Stuart Johnson, Deseret News
SPRINGVILLE — Chad Landress searches through the mud and moss collected in the fine netting of the seine as if he's looking for gold.
He's seeking something much more rare — a juvenile June sucker that wasn't raised in captivity.
Landress is one of four people picking tiny, squirming fish out of the netting and dropping them into a nearby bucket, where they will wait to be identified by species, measured on a board decorated with the words "suckers rule, trouts drool" and tossed back into a pond at the Lower Hobble Creek Wildlife Management Area, just west of Springville.
"Last month, we came here and caught two juvenile June suckers," said Landress, a Utah State University graduate student studying natural resources. "But it's a lot of work for very little reward."
The reward came later in the day, when Landress found evidence that this man-made delta provides a haven for the endangered fish.
"We ended up catching eight juvenile suckers in one of the ponds," Landress said. "Some of them were over three inches, which is incredible growth for being spawned in June."

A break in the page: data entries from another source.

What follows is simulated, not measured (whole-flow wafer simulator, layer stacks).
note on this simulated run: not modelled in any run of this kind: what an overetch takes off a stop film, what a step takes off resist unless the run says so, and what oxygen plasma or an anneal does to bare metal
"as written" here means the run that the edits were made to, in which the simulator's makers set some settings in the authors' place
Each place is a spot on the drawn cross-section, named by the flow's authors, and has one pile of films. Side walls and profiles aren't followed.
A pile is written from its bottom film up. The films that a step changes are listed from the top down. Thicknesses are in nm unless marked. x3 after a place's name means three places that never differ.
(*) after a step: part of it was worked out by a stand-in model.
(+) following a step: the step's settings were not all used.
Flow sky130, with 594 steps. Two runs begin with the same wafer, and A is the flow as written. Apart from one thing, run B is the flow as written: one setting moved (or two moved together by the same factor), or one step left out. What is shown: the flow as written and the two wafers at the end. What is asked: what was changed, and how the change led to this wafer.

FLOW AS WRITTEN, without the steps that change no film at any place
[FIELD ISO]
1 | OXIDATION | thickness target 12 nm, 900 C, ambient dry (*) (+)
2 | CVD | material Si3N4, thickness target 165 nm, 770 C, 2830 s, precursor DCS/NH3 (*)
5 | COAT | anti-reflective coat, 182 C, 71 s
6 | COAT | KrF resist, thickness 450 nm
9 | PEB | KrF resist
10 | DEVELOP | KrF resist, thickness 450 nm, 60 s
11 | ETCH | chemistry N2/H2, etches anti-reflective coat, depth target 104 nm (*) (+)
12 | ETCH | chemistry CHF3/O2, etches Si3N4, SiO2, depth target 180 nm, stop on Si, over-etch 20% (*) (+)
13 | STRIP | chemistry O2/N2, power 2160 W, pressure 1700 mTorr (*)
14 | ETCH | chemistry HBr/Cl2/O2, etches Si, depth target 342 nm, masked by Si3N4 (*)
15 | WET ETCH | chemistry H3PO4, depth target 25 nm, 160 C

The find is a milestone. Despite spending $5 million a year for the last 10 years to bring the June sucker back from the brink of extinction, no one has found a nonhatchery-raised adult June sucker in Utah Lake in decades.
The eight juveniles found several weeks ago may be the first, if they can avoid predators long enough to grow a few more inches and then find their way from a pond into the nearby lake.
The Lower Hobble Creek area, created last year to transform the last mile of Hobble Creek into a meandering stream with isolated pools where June sucker larvae can thrive, is one of several success stories for the June Sucker Recovery Implementation Program.
Spending $5 million a year to save a species many consider a "trash" fish may seem like a waste to some. But JSRIP officials say that every step taken to save the fish has been a step to restore Utah Lake to its natural habitat. Saving the sucker may well save the lake.
The JSRIP is a coalition of state, federal and outdoor and environmental interest groups that joined forces in 2002 to save the June sucker, a fish the federal government listed as endangered in 1986, and identified the lower five miles of the Provo River as critical habitat.
This multifaceted effort includes stocking Utah Lake with hatchery-raised June suckers, removing the fish's chief competitor — carp — from the lake and restoring waterways essential to the fish's survival — the rivers and creeks that feed Utah Lake and provide critical spawning grounds.
And finally, the effort seems to be making a difference.
"The last couple of years, it feels like we have turned a corner," said Michael Mills, the JSRIP coordinator. Mills, who works for the Central Utah Water Conservancy District, is one of two people who work full time to restore the June sucker.
"Ten or 15 year ago, it was all resistance," said Reed Harris, program director of the JSRIP. "Now, with a lot of the things we've done and the stories that have come out, a lot of people realize that what we are doing is valuable, and we tend to get mostly support.
"Working in the endangered species program is usually a downer," Harris adds. "But this has been very positive, and even more so now that we have support from virtually all the entities involved. It's not about just the fish — it's about the lake, and everybody can see the importance of making Utah Lake good again."